Johnson likens Google Glass to the first time he saw the World Wide Web on a Mosaic browser, the now-ancient (in Internet time) ancestor of modern browsers.
“I remember that moment in my life and was like, holy shit, there is something here, there is a revolution coming,” Johnson said. “I actually felt the same way when I put on my Google Glass for the first time and forced myself to use it. I thought, wow, there is something here that is going to be hard to explain to people what is coming.”
Zite the company actually started as a semantic search engine called Worio, but changed course in 2011 to focus on news with a mobile-only focus. Its new app launched in the early days of the iPad and has expanded to the iPhone, Android smartphones and Windows Phone. Google Glass is a natural extension of that approach—albeit one heavily influenced by Johnson’s belief that Glass is just really cool.
The other reason to develop for Glass—the fear of missing out—also plays a factor. Internet disruption caught the media industry unprepared. With mobile now ascendant, media companies don’t want to miss the boat again. If that means building for platforms that ultimately may have no meaningful consumer adoption, so be it. It's better to cover the bases early than be the company that has to catch up to everyone else.
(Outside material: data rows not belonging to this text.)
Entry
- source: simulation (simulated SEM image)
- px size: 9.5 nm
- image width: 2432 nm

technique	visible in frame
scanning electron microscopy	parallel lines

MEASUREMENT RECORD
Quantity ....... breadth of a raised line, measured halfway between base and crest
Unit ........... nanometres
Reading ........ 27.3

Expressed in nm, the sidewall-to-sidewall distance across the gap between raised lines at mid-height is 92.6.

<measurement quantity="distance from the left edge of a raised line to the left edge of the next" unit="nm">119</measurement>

Zite is also bringing version 2.0 to Android
“I really want to be in early on that,” Johnson said. “I think it is important for us to be experimenting on these platforms which are going to be critical for people getting their news and information. And I want to make sure that as this revolution comes about, we are going to understand what consumers want and are going to be prepared for when Google Glass and other kinds of wearables like watches and whatnot become mainstream.”